So yeah, why not a used-book shop? Perhaps this could be the little commercial enterprise that I keep insisting Queensborough needs. Why, maybe we could turn our little white garage into a cute little bookstore!

Could our largely unused garage at the Manse be transformed into a cute little bookstore?

What do you think: could our largely unused garage at the Manse become a tiny perfect bookstore?

And maybe Gordon will come and take some of them off our hands. Hey, the subject matter is right up his alley.

A box of Duz, just for me!

A Manse-warming gift from Gordon: a pristine box of Duz detergent, and three beautiful cream-coloured glass lightshades. How nice is that? (Photo by Gordon Beck)

A Manse-warming gift from Gordon: a pristine box of Duz detergent (“Safe Suds! Whiter Washes!”), and three beautiful vintage cream-coloured glass lightshades. How nice is that? (Photo by Gordon Beck); and read on to find out what that is in the background.)

I have been remiss in not sharing until now an absolute treasure promised to me as a gift by our friend and former Montreal Gazette colleague (and photographer extraordinaire) Gordon Beck. After he retired from The Gazette, Gordon and his wife, Ewa, moved to an 18th-century stone carriage house that they had painstakingly restored in lovely little Merrickville, Ont., and opened a photo gallery (called From Here to Infinity) there. More recently they have restored another great old building, on the main street of equally nice (though larger) Brockville, Ont., and this April they will be opening a combination bookstore and photo gallery there. Trust me, it’ll be wonderful. You can find out lots more about Gordon, and see his stunning photos, here.

Anyway, after my post about the good old days when things like towels and drinking glasses came in boxes of detergent – and I’m pretty sure Duz was the brand – Gordon posted this comment:

“I have a Manse warming gift for you. Three old glass lampshades (Milk opaque) and (drum roll) an unopened box of DUZ from an E[astern] Townships auction in the 60′s.”

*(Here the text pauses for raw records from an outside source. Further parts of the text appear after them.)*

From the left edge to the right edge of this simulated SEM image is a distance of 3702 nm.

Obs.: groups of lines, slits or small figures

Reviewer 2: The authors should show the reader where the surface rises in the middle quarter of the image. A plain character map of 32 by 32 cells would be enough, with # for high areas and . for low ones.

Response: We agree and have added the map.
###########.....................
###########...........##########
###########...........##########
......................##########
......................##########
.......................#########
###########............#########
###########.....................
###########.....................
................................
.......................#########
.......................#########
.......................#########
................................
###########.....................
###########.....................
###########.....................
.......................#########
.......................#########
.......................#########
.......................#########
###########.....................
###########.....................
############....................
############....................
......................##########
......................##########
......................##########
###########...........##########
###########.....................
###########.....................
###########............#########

There is only one word for this, and it is: awesome.

In his email when he sent the photo of the gift (which you see at the top of this post), Gordon said of the Duz, “I can’t wait to read the results of your using a little at the Manse.” But I don’t think I could bear to open it! How often does one find an untouched box of Duz, for Pete’s sake?

Meanwhile, aren’t those lamp globes beautiful? They will be sure to be put to good vintage-y use at the Manse.

And you might be interested to know what’s in the background of the photo Gordon sent. It has to do with a project at the new Brockville building that involves displaying pieces of the beautiful historic wallpaper that he and Ewa found there: “On the [computer] screen is one of the wallpaper bits I photographed in the context of the setting with a partial joist and plaster and other detritus.  I’ll have about 30 of these when I open the gallery. The show will be called ‘Wallpaper…and the art of vertical digging.”  One must have dreams.’ ”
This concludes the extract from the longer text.